So, many people would agree that there's room for something new - but why bcachefs?
- It's stable:
One of the biggest difficulties with creating any new filesystem today is that a POSIX filesytem is a huge amount of functionality - and until you have nearly all of it implemented, you don't have anything for people to test. They don't lend themselves to incremental, bottom up development - instead, there's a huge amount of pressure to do everything at once which many decades of experience has taught us is not the ideal way to develop software. This is primarily what went wrong with btrfs.
bcachefs's huge advantage is that bcache already was the bottom half of a filesystem - and it was fast, stable, and had a userbase large enough to prove that and a test suite that could exercise any changes to the existing functionality that were made for fileystem support.
As a result, so far only a few mostly trivial bugs have been found since I and others started using it in anger. I, the author, have been using it for my root filesystem on the laptop I use for bcachefs development for several months now and it's been surprisingly uneventful. It's been solid.
- It's fast: see these benchmarks. Those are a bit old, even since then there's been some significant improvement on a few of those.

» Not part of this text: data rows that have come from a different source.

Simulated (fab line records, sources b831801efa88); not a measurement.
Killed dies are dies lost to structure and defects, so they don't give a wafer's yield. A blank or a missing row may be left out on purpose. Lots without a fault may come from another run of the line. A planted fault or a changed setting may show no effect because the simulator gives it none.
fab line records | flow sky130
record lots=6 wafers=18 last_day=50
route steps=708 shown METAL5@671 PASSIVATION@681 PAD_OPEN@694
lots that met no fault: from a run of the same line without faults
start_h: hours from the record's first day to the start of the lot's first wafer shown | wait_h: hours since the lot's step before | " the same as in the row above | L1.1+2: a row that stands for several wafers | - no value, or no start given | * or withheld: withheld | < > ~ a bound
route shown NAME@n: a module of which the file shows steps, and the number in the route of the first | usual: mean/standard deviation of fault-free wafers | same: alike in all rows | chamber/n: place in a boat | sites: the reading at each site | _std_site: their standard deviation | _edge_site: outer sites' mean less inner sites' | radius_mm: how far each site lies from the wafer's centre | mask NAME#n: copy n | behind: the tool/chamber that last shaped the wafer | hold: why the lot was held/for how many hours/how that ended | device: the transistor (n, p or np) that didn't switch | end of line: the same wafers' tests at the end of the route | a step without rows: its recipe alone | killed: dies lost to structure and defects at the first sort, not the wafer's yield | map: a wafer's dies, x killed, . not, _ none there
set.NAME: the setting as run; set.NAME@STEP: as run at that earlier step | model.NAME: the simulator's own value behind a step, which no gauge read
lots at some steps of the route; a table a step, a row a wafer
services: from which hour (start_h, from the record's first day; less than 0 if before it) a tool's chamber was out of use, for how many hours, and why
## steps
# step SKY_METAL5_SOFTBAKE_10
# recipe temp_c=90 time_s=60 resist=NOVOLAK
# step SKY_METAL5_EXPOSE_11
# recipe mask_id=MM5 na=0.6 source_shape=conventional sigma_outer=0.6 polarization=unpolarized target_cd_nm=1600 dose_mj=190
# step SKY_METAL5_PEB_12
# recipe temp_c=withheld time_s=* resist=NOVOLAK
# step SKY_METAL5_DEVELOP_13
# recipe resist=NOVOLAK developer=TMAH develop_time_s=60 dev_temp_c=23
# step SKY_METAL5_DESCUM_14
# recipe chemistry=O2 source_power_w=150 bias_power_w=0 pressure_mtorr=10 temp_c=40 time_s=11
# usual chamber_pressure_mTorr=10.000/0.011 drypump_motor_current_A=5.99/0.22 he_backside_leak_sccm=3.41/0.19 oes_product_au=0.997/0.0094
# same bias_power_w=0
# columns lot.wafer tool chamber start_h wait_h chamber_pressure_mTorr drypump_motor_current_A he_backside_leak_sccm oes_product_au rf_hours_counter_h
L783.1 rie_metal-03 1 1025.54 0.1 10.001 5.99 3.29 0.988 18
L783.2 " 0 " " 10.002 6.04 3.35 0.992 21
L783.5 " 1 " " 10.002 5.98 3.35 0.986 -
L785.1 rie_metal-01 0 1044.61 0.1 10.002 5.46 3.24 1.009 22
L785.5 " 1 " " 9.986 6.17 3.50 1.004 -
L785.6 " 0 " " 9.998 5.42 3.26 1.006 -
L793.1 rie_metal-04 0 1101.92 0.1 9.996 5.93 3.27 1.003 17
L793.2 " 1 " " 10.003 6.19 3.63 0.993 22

Also, what those benchmarks don't show is that bcachefs is very much designed with tail latency in mind. Tail latency has been the bane of ext4 users for many years - dependencies in the journalling code and elsewhere can lead to 30+ second latencies on simple operations (e.g. unlinks) on multithreaded workloads. No one seems to know how to fix them.
In bcachefs, the only reason a thread blocks on IO is because it explicitly asked to (an uncached read or an fsync operation), or resource exhaustion - full stop. Locks that would block foreground operations are never held while doing IO. While bcachefs isn't a realtime filesystem today (it lacks e.g. realtime scheduling for IO), it very conceivably could be one day.
- It has a small, clean codebase:
bcachefs has a codebase smaller than ext4 while delivering most of the features of btrfs. Refactorings to make the codebase cleaner and easier to understand are done aggressively. I want bcachefs to outlast me - by making it the easiest filesystem for other developers to understand and work on.
- It has, either finished or in progress, features we all need:
The zfs folks have made the argument for data checksumming better than I can - that alone would be a sufficient reason for a good COW filesystem.
Beyond that though, if you can think of a reasonable feature for a filesystem to have - e.g. encryption, compression, snapshots, send/receive - most likely bcachefs either has plans and provisions for it or it's already been added. The original bcache design has turned out to be wonderfully flexible, and we haven't yet run into a feature where we've had to say "no, that'd be to ugly to add".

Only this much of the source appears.